I went out walking the FOB again last night. For a couple weeks now, I’ve been carving a rut in the gravel road that circles the perimeter of our base. I tread the path after dark, sharing the moonlight with the jackals and toads. They howl, they hop, and I wander among them, lost in my thoughts. I imagine the bearded warriors lurking in distant hills, and then I wait for their hell to fall from the sky. Last night, a different kind of hell fell— hell in the form of ice— hell in the form of hail.

I come from the mountains: the Rockies— so I’ve seen many a blizzard and witnessed snow banks so high they turn streets into hallways. But until last night, I’d never seen hailstones the size of golf balls.

Some say the hailstones were meteorological mortars sent by Allah to shatter the pride and windshields of the infidels. If that’s the case, then Allah certainly has better aim than the Taliban. He took out a whole base (communications, power, and internet) with a single 10-minute cloudburst. The beard-growers are lucky if they cause a couple craters in a nearby dirt field. That’s the beauty of omnipotence, I guess. When you’re almighty, you have complete control over hail.

Anyway, back to my walk. I’m walking. Suddenly a blast of thunder shatters the clouds and ice cubes start pouring from the sky. I run for cover. I get pelted. It hurts. I jump into the nearest bunker. Inside sits a lonely soldier, flashlight in hand. I recognize him immediately— it’s Gabriel, a student of mine. I say hi and comment on the weather, and then tell him he’s found the perfect spot to hide out.

“Thanks,” he says.

Gabe is always quick to thank people. He has impeccable southern manners and can’t wait to get back to his plump new wife in Kentucky. After exchanging hellos, we sat there silent for a while and listened to the clamor outside. I reached out of the bunker and grabbed one of the ping-pong-ball hailstones, holding it up between us. “Look at the size of that!” I said, shouting over the storm.

“That’s big,” Gabe shouted back.

We got to talking and Gabe told me he’d rather receive hailstones from the sky than enemy rockets. I agreed, but then added that the hailstones were probably more effective at disrupting base operations.

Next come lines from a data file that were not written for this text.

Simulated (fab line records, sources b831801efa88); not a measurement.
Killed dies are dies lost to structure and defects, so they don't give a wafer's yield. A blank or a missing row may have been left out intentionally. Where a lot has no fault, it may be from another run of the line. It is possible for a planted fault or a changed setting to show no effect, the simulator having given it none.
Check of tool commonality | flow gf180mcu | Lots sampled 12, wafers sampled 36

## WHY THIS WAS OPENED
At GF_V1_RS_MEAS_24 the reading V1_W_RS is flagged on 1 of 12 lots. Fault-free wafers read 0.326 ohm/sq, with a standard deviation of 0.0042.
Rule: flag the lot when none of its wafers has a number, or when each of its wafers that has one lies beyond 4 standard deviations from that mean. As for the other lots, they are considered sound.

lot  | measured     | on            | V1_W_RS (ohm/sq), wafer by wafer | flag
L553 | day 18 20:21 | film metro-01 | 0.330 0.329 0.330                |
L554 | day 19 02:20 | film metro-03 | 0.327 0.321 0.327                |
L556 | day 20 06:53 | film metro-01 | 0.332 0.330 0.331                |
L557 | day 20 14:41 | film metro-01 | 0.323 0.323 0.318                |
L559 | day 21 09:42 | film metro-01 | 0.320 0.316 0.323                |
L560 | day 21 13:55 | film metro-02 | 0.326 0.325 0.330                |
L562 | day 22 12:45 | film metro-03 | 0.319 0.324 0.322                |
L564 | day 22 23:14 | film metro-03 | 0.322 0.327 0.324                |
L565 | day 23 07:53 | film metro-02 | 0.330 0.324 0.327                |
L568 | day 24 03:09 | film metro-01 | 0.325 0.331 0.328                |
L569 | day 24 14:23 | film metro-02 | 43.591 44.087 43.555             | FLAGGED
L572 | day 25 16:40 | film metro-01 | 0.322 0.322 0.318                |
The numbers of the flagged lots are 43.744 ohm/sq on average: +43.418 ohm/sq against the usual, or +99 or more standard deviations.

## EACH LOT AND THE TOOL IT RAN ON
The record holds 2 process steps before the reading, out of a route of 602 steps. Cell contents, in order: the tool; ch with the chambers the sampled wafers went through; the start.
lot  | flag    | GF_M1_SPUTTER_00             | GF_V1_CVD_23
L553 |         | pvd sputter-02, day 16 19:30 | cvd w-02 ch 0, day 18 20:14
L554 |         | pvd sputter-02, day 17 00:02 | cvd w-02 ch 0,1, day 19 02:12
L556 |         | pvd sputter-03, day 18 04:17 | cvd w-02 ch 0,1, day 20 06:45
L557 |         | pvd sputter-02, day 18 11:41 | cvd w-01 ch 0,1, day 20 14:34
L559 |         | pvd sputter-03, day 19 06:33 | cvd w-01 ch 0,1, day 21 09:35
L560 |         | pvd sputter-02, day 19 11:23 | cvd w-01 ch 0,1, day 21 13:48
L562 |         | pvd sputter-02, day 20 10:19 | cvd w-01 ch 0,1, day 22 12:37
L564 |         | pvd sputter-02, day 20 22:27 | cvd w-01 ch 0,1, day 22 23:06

“Probably,” Gabe said. “But it don’t matter anyway, right? We can’t control it.” He half-winked at me. He was obviously referring to Epictetus, the Stoic philosopher we’d just read in our philosophy class. “We might as well just accept it, right?”

Excellent, I thought. Gabe was thinking like a Stoic.

“That Epictetus guy had so much discipline,” Gabe said, “I was impressed. In my opinion that’s the most important characteristic of a person.”

“Discipline?” I asked.

“Yeah, self-discipline,” he said. “It’s what gets people to work on time. It’s what makes them stay there. It’s the reason we’re not all alcoholics.”

A couple hailstones bounced into the bunker and I kicked them back out into the storm. Then I asked Gabe if he thought Epictetus’s philosophy could help soldiers like himself.

“Personally, I like how he says not to blame people,” Gabe said, “and how it’s not their fault. It’s just how you feel. Like I was on guard duty yesterday and I gave this Afghan kid a buck to go buy me some cigarettes. Once he got it, he ran off and gave me the bird. Some guys in my unit gave me shit and told me I should have shot the kid. But I didn’t blame him. I said I figured it was just a dollar and I could get another one.”

“Yeah, and you woulda got court marshaled and thrown into prison,” I added.

“That too,” he said.

The storm raged on and the hail slowly turned to rain. The puddles inside the bunker grew deeper and it wasn’t long before Gabe and I found ourselves boot-deep in frigid water. A layer of ice cubes floated on the surface, mixing with the debris and dreck.

“I like how Epictetus says no one can force you to do something if you’re not worried about it… if you can see the bigger picture, I mean.”

He paused for a moment to reflect, and then said, “It’s like in the army. If you think about it, my NCO really has no control over me as long as I just do what I’m told.”

I’d never thought of it that way.

“See,” he added “a soldier’s life, it ain’t really up to the soldier at all. It’s like a card in a deck. It’s nothing special. Alls we can do is either obey orders or not obey. If we obey, we’re pretty much free, and then we can do what we want.”

Just then, Gabe’s insight was interrupted by a flashlight shining into the bunker. A man in civilian clothes rushed in, drenched from head to toe. He cursed the weather and wiped his face without acknowledging us.

“Well lookie here!” Gabe bellowed, “look what the cat dragged in!”

The man let out a flurry of expletives and didn’t look at either of us. Gabe’s eyes turned back to me and we grinned.

“If this goddamn base had some goddamn lights,” said the man, shivering and upset, “then these (expletive) bunkers would be a lot easier to find!”

“Yeah well, we can’t turn on the lights at night on account of the rockets coming in,” explained Gabe.

“I KNOW!” snapped the man, wiping his glasses on his soaked shirt. “And it’s ridiculous. Those (expletive) rockets never come close to this base”

“Yes sir. That’s on account of the lights being off,” Gabe replied innocently. “You see, they can’t see us when the lights are off.”

“Ahhhh,” grumbled the man, cursing under his breath. He dismissed us with a wave of his hand and was gone again, back into the storm.

“Must have been in a hurry, that one,” Gabe said.

He stood up from his haunches and watched as the man’s flashlight faded into the darkness.

“He needs to read him some Epictetus.”